Ingredients
The following ingredients have 4 Servings
- 375 gram packet frozen puff pastry, thawed
- milk
- 1/2 cup jam
- 1 tablespoon icing sugar
- 1 teaspoon vanilla essence
- 300 millilitre carton thickened cream
Instruction
- Lightly grease eight 5cm x 15cm cream horn tins. Roll pastry thinly on lightly floured surface to a rectangle and cut into 2cm strips.
- Moisten one edge of each strip with water; starting at the point of cone, wind strips around the cone, overlapping the moistened edge. Do not stretch the pastry.
- Bring pastry to about one cm from end of cone; repeat with remaining pastry.

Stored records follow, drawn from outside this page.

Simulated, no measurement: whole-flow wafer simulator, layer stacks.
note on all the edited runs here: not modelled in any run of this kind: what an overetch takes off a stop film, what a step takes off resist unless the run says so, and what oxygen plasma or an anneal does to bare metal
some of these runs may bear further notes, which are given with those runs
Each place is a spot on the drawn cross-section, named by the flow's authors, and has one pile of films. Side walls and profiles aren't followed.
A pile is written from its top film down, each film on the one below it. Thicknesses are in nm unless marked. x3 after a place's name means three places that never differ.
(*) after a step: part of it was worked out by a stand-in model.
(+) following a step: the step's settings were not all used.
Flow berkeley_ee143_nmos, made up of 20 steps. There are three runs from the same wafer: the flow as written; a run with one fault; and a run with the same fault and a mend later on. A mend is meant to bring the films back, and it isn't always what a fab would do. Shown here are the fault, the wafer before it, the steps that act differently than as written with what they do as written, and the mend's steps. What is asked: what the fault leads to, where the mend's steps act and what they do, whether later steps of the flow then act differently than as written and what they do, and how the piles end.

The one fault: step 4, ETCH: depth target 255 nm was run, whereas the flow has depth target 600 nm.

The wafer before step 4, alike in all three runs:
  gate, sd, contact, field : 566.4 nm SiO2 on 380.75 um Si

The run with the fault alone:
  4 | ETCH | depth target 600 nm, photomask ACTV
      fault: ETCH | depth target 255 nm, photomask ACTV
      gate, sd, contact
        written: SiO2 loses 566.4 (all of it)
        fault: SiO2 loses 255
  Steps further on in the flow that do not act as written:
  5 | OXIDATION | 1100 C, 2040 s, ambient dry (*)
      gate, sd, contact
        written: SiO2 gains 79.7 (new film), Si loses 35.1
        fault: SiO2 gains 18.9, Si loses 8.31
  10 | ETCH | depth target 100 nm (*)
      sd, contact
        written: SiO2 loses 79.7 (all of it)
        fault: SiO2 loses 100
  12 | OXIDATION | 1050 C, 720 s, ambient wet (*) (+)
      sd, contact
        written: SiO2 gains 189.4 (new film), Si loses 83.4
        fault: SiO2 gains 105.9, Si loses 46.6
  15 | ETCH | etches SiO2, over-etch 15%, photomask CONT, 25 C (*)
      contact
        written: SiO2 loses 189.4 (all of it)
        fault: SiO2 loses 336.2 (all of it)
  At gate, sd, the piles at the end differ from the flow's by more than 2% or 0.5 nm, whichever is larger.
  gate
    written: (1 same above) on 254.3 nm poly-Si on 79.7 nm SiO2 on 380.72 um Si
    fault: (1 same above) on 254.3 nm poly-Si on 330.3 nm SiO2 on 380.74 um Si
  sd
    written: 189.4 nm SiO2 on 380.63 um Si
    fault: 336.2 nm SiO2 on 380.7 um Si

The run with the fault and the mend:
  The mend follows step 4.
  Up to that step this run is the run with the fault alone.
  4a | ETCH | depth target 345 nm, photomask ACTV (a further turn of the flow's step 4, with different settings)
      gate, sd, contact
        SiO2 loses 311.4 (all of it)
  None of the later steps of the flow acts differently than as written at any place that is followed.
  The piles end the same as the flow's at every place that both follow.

- Place cones about three cm apart on lightly greased oven tray and brush pastry lightly and evenly with milk. Bake in a moderate oven for 30 minutes; slip tins from pastry horns and bake about five further minutes or until pastry is crisp. Cool on wire rack.
- To make the chantilly cream, combine all ingredients in a bowl and refrigerate for 30 minutes. Beat with electric mixer or rotary beater until soft peaks form.
- Spoon jam into pastry horns and spoon or pipe chantilly cream into horns just before serving. Dust with a little icing sugar, if desired.